Originally, students were expected to walk to school, and buses were introduced in rural areas for the sake of students on far-flung farms and ranches. The earliest buses were horse-drawn carriages called “school trucks,” and were equipped with a rear door for entry so that boarding students would not upset the horses (intentionally or otherwise). The first buses with engines retained this rear door, which today is used as an emergency exit. The modern school bus originates in the 1930s and 1940s, when “school bus yellow” was introduced as a standardized bus color. Believed to be the easiest color to see in dark or winter twilight conditions, school bus yellow is officially called National School Bus Glossy Yellow in the United States. Though not mandated federally, and a small share of school districts use other colors, most districts and manufacturers have used National School Bus Glossy Yellow for decades.

Around the same time that school bus yellow was introduced, most of the country adopted—often as part of a new wave of traffic laws, reflecting the increasing role driving played in American life—new laws requiring traffic to stop while children are boarding or disembarking from a school bus. Many also require drivers to maintain a greater than normal distance from school buses in front of them, for a number of reasons: it keeps the car out of the bus driver's blind zones, it reduces the odds of a rear-end collision, and it provides additional braking time in the unlikely event that a child manages to open the rear emergency exit.

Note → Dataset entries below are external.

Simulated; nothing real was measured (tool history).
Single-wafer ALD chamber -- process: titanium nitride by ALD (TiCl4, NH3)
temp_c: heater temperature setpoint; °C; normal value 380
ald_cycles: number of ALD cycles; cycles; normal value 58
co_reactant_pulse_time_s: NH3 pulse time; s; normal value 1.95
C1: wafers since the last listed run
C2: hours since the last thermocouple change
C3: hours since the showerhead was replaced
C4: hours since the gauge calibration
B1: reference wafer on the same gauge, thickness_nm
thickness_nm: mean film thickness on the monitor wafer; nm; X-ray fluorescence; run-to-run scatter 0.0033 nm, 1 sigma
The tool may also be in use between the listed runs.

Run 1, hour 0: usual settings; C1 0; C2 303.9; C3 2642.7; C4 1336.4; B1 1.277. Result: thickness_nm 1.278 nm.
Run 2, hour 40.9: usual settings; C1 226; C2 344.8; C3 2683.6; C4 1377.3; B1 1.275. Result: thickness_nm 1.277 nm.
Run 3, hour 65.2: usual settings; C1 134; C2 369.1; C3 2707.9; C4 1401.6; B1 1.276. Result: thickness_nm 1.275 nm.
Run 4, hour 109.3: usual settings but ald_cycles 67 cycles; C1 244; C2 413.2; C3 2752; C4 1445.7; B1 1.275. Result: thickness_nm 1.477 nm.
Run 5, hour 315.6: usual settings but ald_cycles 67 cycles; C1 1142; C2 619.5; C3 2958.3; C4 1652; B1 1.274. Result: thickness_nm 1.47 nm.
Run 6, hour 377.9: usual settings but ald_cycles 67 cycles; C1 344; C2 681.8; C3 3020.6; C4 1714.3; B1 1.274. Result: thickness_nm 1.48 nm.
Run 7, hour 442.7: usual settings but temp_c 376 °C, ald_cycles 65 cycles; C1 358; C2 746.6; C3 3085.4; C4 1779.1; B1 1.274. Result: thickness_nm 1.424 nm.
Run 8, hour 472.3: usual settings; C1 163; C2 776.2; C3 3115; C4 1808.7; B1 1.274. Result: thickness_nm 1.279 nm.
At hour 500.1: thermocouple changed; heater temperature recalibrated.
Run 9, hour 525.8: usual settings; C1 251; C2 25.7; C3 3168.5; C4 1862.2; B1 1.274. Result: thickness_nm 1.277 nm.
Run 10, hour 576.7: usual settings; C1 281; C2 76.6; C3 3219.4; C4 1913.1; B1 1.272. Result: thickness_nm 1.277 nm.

The three most common types of school buses are deployed for varying purposes. The conventional school bus design, Type C, uses a truck chassis, resembling an elongated truck cab with modified doors and windows. This has remained the most popular school bus type in the country for default school transportation. In some districts, the more recent transit-style or Type D of school bus, which has a flat front like a motorcoach or public transit bus, has become more popular, in particular on the West Coast where the first popular model thereof was developed, in the 1950s. Type D buses have a larger passenger capacity than the conventional bus and so are more likely to be deployed in densely populated districts or those with rapidly expanding populations. Smaller school buses based on the chassis of a van (Type A buses) or step van (Type B buses, rarely manufactured today but still in use in some fleets) are often used for specialized low-ridership purposes like the transportation of disabled students, magnet school routes, or special occasion travel such as field trips.